So why does this question even come up?

If it’s more complicated than it appears on the surface, that’s because mindfulness has a past that’s intimately woven with practices that originated in the context of religion. Many of the practices that make up what is today considered mindfulness, have their roots in ancient religious practices.

Mindfulness isn’t a religion (but it can be part of a religion)

Mindfulness isn’t a religion because, among many things, a religion implies a set of shared beliefs. Mindfulness is, instead, a set of shared tools.

Mindfulness can be practiced by anyone of any faith, or no faith at all. Its roots are most clearly seen in ancient Buddhist principles that teach us to observe our thoughts and feelings without judgment. However, it’s not just Buddhists. Similar practices have been seen in other world religions.

Rather than a religion, mindfulness is a collection of wellbeing techniques to improve the human condition which have been practiced for centuries. Over time, these practices have been extensively researched and shown conclusive benefits in multiple studies. As that’s happened, practices like meditation, giving gratitude, breathing techniques and others have moved into the secular realm and popularized as tools to live a better life.

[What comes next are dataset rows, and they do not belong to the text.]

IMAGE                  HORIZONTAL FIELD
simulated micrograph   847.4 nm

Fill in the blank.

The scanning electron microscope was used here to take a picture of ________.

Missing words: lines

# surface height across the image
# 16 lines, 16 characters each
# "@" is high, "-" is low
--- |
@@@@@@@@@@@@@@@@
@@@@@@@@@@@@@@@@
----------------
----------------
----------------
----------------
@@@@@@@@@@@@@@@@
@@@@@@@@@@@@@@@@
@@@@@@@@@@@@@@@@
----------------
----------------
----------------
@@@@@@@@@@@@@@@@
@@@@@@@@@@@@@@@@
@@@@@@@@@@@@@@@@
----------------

All that being said, mindfulness is certainly a feature of religions, and many (if not most) religions encourage followers to sit in quiet reflection, to practice gratitude, and to participate in some form of prayer or meditation.

Is mindfulness Buddhist?

Mindfulness has roots in ancient Buddhist principles that teach us to observe our thoughts and feelings without judgment. The technique of mindfulness meditation goes back as far as 1500 BCE.

However, today’s mindfulness is secular, and has diverged away from those religious origins. In fact, some Buddhist teachers hold that mindfulness meditation, taken out of the context of Buddhist teachings, cannot be considered mindfulness meditation in the Buddhist sense.

The scientific community has cooperated with Buddhists in recent decades on studies related to meditation and mindfulness, including one showing that monks and long-term meditators experienced decreased reactivity to negative emotional stimuli.

Is mindfulness Christian?

Mindfulness is a part of all major world religions, including Christianity.

However, mindfulness is not specifically a Christian practice, and can be practiced by people of any faith or no faith at all.

Christian practitioners of mindfulness have pointed to mindfulness related passages from the Bible. For example, one passage encourages Christians to “be mindful and live with awareness of the present.” Another advises not to “be distracted by worry about the future.” And of course, there is prayer and meditation (in the sense of reflecting on divine will) throughout the Bible.

Is mindfulness dangerous?

When asking whether mindfulness is dangerous in the context of religion, what people sometimes are wondering is this:

Is mindfulness a secular “gateway drug” that will cause me to lose my religion?

In reality, mindfulness isn’t as foreign of a concept as you may think. Mindfulness in some form has not only existed in major world religions since the beginning of recorded history, whether that means prayer, reflection or gratitude.

Mindfulness has also co-developed with modern-day religious practice in the 21st century. Practices like meditation and yoga have also increasingly gained ground with Christian traditions, for example.

Some approaches are more spiritual, involving crystals, tarot cards, or witchy rituals. But these aren’t part of the techniques most consider to be core to contemporary mindfulness.

But at the end of the day, mindfulness is a tool – one that can be used in any context, secular or religious.

Can you be mindful without spirituality?

Mindfulness practices are supported by hundreds of evidence-backed studies. So it’s certainly possible to engage in mindfulness practices with no spiritual element.

For those who want the benefits of mindfulness without the trappings of religion or spirituality, it’s not only a possibility – it’s the most likely way you’ll get started. Secular mindfulness is probably the most easily accessible way to engage with mindfulness as a practice. Today’s most prominent mindfulness apps, books and guides focus not on spirituality or mysticism but on the utility and evidence-backed benefits of mindfulness.

Interestingly, Jon Kabat-Zinn, considered one of the most influential popularizers of mindfulness in the Western world, has expressed that he prefers not to use the term secular mindfulness:

“As soon as you say secular mindfulness, you’re abstracting the sacred out of it. It’s not really about the breathing, or the object of attention, but it’s the attending itself…. That’s where the transformative power lies, that you’re adding a measure of deep introspection and perception to ordinary experience. And then realizing: There is no such thing as ‘ordinary experience.’ Everything is extraordinary”

Find the form of mindfulness that works for you

Whether you’re coming from a Christian, Buddhist, spiritual or secular position, there is undoubtedly a form of mindfulness that works for you.

For Buddhists, it’s baked into their religion. Christians often rely on religion-specific forms of practice like Christian meditation or Christian yoga.

The key is not to let labels distract you from a set of tools and practices that have the potential to improve your well-being.

Call it what you want! But if you’re looking for ways to improve your well-being, reduce mental chatter, ease stress and stay more present, consider incorporating mindfulness into your life in some way.